Crypto Average Cost Calculator
Work out your average buy price across every purchase. Add each buy to see your average cost, total invested, break-even, and current profit or loss. No signup, runs entirely in your browser.
Your break-even is the average buy price (before trading fees). Add each purchase as a row — the tool weights every buy by its quantity, so a larger buy moves the average more than a small one.
How the Average Calculator Works
- 1Add a row for each buy with its price and the quantity of coins you bought.
- 2Add or remove rows as needed — the tool weights each buy by quantity.
- 3Read your average cost, total invested, and break-even price.
- 4Enter the current price to see your position's value and profit or loss.
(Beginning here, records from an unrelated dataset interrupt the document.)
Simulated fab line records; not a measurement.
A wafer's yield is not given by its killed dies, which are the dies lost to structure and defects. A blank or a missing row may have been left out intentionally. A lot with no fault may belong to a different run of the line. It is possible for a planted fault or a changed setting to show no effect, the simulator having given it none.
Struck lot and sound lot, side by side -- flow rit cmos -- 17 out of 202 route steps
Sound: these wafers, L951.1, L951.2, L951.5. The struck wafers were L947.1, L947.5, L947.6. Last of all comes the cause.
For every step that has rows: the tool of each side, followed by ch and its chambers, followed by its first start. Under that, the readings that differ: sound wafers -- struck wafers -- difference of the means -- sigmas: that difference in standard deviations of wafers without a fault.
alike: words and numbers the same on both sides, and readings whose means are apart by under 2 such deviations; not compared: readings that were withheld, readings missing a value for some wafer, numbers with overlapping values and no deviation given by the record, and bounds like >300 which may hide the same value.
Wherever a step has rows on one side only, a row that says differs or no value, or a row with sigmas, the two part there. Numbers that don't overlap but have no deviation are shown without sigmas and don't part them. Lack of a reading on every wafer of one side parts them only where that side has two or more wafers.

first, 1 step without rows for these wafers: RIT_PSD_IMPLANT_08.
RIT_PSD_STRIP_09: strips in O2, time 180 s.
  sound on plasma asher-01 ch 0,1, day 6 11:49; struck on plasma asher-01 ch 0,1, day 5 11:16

Worked Example: Two Buys of Bitcoin
Say you bought 0.1 BTC at $30,000 and later 0.2 BTC at $25,000. You spent 0.1 × 30,000 + 0.2 × 25,000 = $3,000 + $5,000 = $8,000 for a total of 0.3 BTC. Your average cost is 8,000 ÷ 0.3 = $26,667 — not the simple midpoint of $27,500, because the larger 0.2 BTC buy at the lower price pulls the average down.
That $26,667 is your break-even: sell above it and you profit, below it and you lose (before fees). If Bitcoin is now at $40,000, your 0.3 BTC is worth $12,000 — a $4,000, or 50%, gain on your $8,000 cost. Tracking your true blended average this way is the only way to know where you actually stand across many purchases.
Tips for Tracking Cost Basis
Log every buy
Your average is only accurate if every purchase is included. Keep a record of price and quantity for each buy so your cost basis stays correct over time.
Averaging down cuts both ways
Buying more as the price falls lowers your average, but it also grows your exposure to one asset. Make sure the larger position still fits your risk plan.
Add fees to break-even
The break-even shown excludes fees. Nudge it up by your combined buy-and-sell fee percentage to know the price you truly need to profit.
Separate lots for tax
For tax reporting, specific lots and holding periods matter. An average is great for tracking your position, but keep per-lot records for capital-gains purposes.
Don't average down blindly
Lowering your average feels productive, but adding to a losing position only makes sense if your original thesis still holds. A falling price is not itself a reason to buy.
Watch position concentration
Repeatedly averaging into one coin can leave you over-concentrated. Check the total invested against your whole portfolio.
Frequently Asked Questions
How is the average crypto price calculated?
Your average price is the total amount you spent divided by the total number of coins you bought. Each purchase is weighted by its quantity, so a large buy affects the average more than a small one. The formula is: average = (price₁ × qty₁ + price₂ × qty₂ + …) ÷ (qty₁ + qty₂ + …).
What is "averaging down"?
Averaging down means buying more of a coin after its price has fallen, which lowers your overall average cost. If you bought at $30,000 and buy again at $20,000, your average drops between the two, weighted by how much you buy at each price. It reduces your break-even price but also increases your position size and risk in a single asset.
What is my break-even price?
Your break-even price is your average cost. If the market price rises above it, you are in profit; below it, you are at a loss. This calculator shows break-even before trading fees — in reality, buy and sell fees push your true break-even slightly higher.
Does this account for fees?
The average and break-even shown are before trading fees. Exchange fees on each buy effectively raise your cost basis a little, and the sell fee raises your break-even further. For a rough adjustment, add your typical fee percentage to the break-even price.
Can I use this for dollar-cost averaging?
Yes. Enter each recurring buy as a row and the tool gives your blended average across all of them. It is a simple way to track the real cost basis of a position you have built up over many purchases.
Is my data stored anywhere?
No. Everything runs in your browser. Your buy prices and amounts are never sent to a server or saved.